It's shortsighted to legislate this. We're building for the long run, longer than the current developers are going to be involved. This is an unnecessary invitation to exercise power unwisely. If there's a need to adopt or to give up terms that should be left to the developers of the time. The guiding principles are that we want good management and orthogonal ontologies and stability of identifiers. During the development of ontologies its not infrequent that one has to define a term in a domain that isn't developed yet. Or, an ontology may become large enough that it's profitable to delegate management of some branch to another group. Once can imagine a variety of scenarios.

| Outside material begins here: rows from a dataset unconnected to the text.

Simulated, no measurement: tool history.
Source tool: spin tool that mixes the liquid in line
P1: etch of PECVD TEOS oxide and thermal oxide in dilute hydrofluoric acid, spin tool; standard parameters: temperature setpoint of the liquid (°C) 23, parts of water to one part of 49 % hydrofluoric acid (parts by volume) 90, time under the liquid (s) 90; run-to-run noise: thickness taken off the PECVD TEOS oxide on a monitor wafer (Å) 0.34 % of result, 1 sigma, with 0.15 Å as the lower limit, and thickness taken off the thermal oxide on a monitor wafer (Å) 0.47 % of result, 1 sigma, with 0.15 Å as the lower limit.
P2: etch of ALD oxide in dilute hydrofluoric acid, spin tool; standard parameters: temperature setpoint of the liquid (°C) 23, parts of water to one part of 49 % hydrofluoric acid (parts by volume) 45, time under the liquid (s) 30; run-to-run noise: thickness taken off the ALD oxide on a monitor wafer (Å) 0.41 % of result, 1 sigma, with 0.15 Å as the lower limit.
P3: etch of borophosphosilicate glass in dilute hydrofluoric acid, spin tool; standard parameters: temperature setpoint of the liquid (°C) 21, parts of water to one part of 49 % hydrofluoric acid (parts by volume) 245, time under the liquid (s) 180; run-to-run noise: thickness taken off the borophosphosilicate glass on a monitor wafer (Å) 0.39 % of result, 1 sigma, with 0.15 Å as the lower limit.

I fail to see how this would even be useful under any circumstances.

@matentzn
Copy link
Contributor

It seems this is one of the practices across OBO that causes significant disagreement - wouldn't it be good to provide a way to simply name, from the perspective of an ontology, which practice they follow so that we have some grounds to start a conversation? This is not normative or anything, just capturing the current practice, and if future owners of the ontology will change their strategy, that is no problem at all? While I am also against legistlating anything, I think capturing the different strategies in the metadata is a useful basis for a future workshop on the subject.

@alanruttenberg
Copy link
Member

This proposal would ends the conversation before it starts, instead of considering the issue on its merits.

@matentzn
Copy link
Contributor

Getting everyone to document their position publicly would end the conversation? How?

@alanruttenberg
Copy link
Member

So we license any bad practice as long as it's disclosed? It's bad practice to change IRIs and it's bad practice to duplicate IRIs. These are principles that were there from the beginning of the effort. This sort of thing shouldn't be a matter of opinion.

@matentzn
Copy link
Contributor

I don't know Alan. It's pretty clearly a trade-off. Bad practice according to you, good practice according to others. There is no universal truth here. I respect your opinion, but please provide an alternative path to further this discussion in a constructive way.

@alanruttenberg
Copy link
Member

alanruttenberg commented Mar 20, 2023 via email

@matentzn
Copy link
Contributor

Ok, how do we proceed? Everyone adopting your position?

@wdduncan
Copy link
Member

In general, I am apprehensive about changing IRIs unless the semantics have been changed.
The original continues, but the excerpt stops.